Decisions timeline

The orchestrator emits one decision per iteration: NEXT_WORKER F-023, NEXT_VALIDATOR F-022, DONE, ESCALATE …, CHECKPOINT …. The decisions timeline is the audit log of every verb the orchestrator has emitted across the mission, with three things per row:

Verb — recognised verbs are coloured; unrecognised verbs are flagged as ghosts (parser failed).
Iteration — which iteration emitted it.
Args — feature id, reason, etc.

Why “ghost rate” matters

The orchestrator sometimes wraps its decision in a markdown fence or adds a **bold** decoration. The parser strips these, but it can fail. A failed parse = the harness saw no decision = the loop stalls.

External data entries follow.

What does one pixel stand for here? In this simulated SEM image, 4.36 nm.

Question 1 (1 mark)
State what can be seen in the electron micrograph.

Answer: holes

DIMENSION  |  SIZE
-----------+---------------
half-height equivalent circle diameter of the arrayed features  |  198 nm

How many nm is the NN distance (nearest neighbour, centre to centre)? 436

Tracking ghosts / total as a percentage gave us visibility into a real bug we’d been masking: 8% of orchestrator outputs were silently ghost-classified. We hardened the orchestrator prompt with an anti-fence rule and the rate dropped to <1%.

API

GET /api/harness/:slug/decisions
→ {
    decisions: [{ ts, verb, args, iteration, isGhost }, …],
    total: 63,
    recognized: 57,
    ghosts: 6,
    ghostRate: 0.095,
    byVerb: { NEXT_WORKER: 25, NEXT_VALIDATOR: 29, … }
  }

UI

Modal panel from the harness dashboard (palette → 🧠 Decisions).
Live table: timestamp, iteration, verb pill, args.
Toggle to hide ghost rows when reviewing only valid decisions.
Summary strip: total / recognised / ghosts / ghost rate / by-verb chips.

Why this is uncommon

We surveyed 11+ frameworks; none of them expose orchestrator parse-ghost telemetry. Orchestrator output is usually treated as opaque. Making it observable is one of our genuine differentiators — it lets us catch prompt regressions in a single dashboard glance.

The low_ghost_rate check is one of nine signals in the harness /health endpoint.